Gave it my damnedst. Most of them are actually pretty close the first one not as much. Its more of a guide guys not a rule. Very simply people find things within the ratio beautiful. Many artists create within the ratio without being aware of doing so. I found this very true early on in bonsai. When I started the "Golden Ratio" thread. I gave it up because despite the negative response and disbelief that the ratio has no place in bonsai, ITS EVERYWHERE from Kimura to Pall to Hagedorn to naka. everyone of them has a tree or multiple trees in the ratio, The famous Kimura planting on the slanted rock falls into it. The is no point in arguing fact. The ratio is everywhere. Whether you choose to feel that it is a factor that should be considered in bonsai is irrelevant the ratio was here before we knew what it was and it will keep on being a part of nature after we're gone. Since bonsai is a natural art you would have to intently try to remove the ratio and even then you wouldn't be able to, assuming a conifer exists on you bench regardless of species, the ratio is at work, in the development of whorls and branches, the growth pattern of the needles down the branch, and finally in the cone itself.
Young'n out.
You guys are missing the huge point.
No one will disagree with finding a sequence in a tree after it is designed. A chimp can do that given enogh instruction and an endless supply of banana's. Show me the artists out there styling trees with a ruler and a sliderule. Not all bonsai is about natural. I would say most of it is stylized in fact.
I would suggest using the trees I posted and doing virtuals on how they might be improved using the sequence. In fact if some could even verbalize that it would be cool.
Once again to quote Greg: it would be cool if some advocates could explain why these trees are not natural even though they are mostly unchanged since their days in the wild and are "natural" growing plants.
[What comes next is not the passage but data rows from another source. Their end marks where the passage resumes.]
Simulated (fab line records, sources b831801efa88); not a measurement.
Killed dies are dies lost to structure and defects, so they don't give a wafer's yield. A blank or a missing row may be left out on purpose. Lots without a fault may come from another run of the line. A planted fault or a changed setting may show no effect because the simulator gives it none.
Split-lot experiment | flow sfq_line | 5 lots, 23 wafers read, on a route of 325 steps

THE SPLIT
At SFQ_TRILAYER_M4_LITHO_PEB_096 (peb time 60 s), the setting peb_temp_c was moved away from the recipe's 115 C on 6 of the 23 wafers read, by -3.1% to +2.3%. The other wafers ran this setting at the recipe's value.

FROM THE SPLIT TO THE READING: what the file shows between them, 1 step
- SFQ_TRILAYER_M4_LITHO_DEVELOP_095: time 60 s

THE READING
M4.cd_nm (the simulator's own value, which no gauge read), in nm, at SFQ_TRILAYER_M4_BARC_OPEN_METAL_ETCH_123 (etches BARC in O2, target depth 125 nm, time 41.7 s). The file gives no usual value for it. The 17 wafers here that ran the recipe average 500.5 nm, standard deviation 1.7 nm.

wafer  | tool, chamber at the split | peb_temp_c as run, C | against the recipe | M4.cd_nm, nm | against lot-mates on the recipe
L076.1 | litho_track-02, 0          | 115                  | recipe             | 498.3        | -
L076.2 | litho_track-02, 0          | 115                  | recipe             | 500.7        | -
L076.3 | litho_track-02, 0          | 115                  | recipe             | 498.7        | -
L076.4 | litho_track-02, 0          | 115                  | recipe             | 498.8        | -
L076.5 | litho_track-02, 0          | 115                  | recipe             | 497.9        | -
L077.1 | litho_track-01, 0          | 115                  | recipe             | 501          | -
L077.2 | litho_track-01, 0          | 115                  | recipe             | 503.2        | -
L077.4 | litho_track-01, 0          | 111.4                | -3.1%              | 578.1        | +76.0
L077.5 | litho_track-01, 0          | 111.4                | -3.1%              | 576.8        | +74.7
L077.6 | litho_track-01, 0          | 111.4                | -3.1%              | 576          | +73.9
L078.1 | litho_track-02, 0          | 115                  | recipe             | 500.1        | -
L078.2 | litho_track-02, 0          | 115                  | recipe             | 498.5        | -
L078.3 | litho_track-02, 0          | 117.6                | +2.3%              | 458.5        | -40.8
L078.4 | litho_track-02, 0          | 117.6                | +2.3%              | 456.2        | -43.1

"I would think three of them would be improved if they HAD more natural balance - and looked more like something you would find in nature."
I do not see how this advances the dialog either.
If all that is necessary to making better bonsai is the application of a ratio, then once again a chimp might do it with more banana's. These rules you so eloquently speak of may be universal and etched in stone as deeply as physics, but not everyone is Hawking.
I propose a deconstructing of the trees I posted and make them more deftly fit the Golden Section so they might be more to the liking of nature. Since the rules are everywhere and as old as the universe itself, this should be a very easy exercise for its advocates.